Kristine Taylor lives in rural Portola Valley, California, in the same house where she grew up. As a child she was passionate about animals and art. Her mother, an oil painter, encouraged her to develop her artistic talents, and her father, an engineer, taught her to use the many tools in his home woodshop and foundry.
Kristine graduated from Stanford University in 1973 with a B.A. degree in fine art, and spent several years doing machine work for a scale model/prototyping company. While raising her family, she focused on graphic design as a career, and painted with oils and watercolor for her own enjoyment.
In 2007, Kristine turned her focus to sculpture, which she found to be the perfect blend of her love of tools and the creative process. At first, she cast her pieces in epoxy resin and hand painted the finish, but soon found that resin was limiting the size of the works she wanted to produce. In 2009, she switched to bronze as the medium for her sculptures and now works with the artisans at a world class art foundry in Berkeley, California. Her knowledge of animals is evident in her work, not only in the proportions of the subject but also in the personality revealed in each piece.

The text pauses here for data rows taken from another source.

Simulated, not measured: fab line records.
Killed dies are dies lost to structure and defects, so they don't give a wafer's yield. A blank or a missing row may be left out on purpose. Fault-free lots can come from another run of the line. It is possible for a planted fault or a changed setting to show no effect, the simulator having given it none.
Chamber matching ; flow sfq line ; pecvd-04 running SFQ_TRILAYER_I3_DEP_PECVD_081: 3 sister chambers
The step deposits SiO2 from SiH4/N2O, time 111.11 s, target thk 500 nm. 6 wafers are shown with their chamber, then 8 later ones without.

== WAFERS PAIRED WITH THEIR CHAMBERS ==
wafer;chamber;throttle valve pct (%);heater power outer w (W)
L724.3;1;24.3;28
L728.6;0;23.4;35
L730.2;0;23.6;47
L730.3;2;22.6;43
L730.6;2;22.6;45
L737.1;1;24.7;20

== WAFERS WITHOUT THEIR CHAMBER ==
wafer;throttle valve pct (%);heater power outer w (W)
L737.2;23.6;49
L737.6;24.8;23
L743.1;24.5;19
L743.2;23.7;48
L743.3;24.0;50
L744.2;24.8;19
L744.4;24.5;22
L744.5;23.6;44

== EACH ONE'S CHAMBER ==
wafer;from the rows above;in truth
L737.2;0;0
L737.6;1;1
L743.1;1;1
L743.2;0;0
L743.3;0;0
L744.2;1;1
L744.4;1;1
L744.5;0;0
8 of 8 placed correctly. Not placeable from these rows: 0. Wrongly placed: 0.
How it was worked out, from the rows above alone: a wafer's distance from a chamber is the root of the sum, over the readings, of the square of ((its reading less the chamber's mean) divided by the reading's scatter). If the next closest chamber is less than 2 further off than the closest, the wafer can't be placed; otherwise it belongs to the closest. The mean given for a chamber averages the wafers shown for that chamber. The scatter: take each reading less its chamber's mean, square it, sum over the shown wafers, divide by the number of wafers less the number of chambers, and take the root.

Outside of studio work Kristine works with local high school students who participate in an annual robotics competition. Teaching the next generation how to use tools and machinery, do welding, engineering and design is her way of sharing the skills that have brought her joy and a meaningful career.
“When sculpting an animal, I try to capture a pose that highlights the animal’s personality; a subtle gesture that reveals the essence of the creature. I keep the form simple and refined, rather than representational, to accentuate the character of the animal as well as the beauty of the bronze from which the sculpture is made.”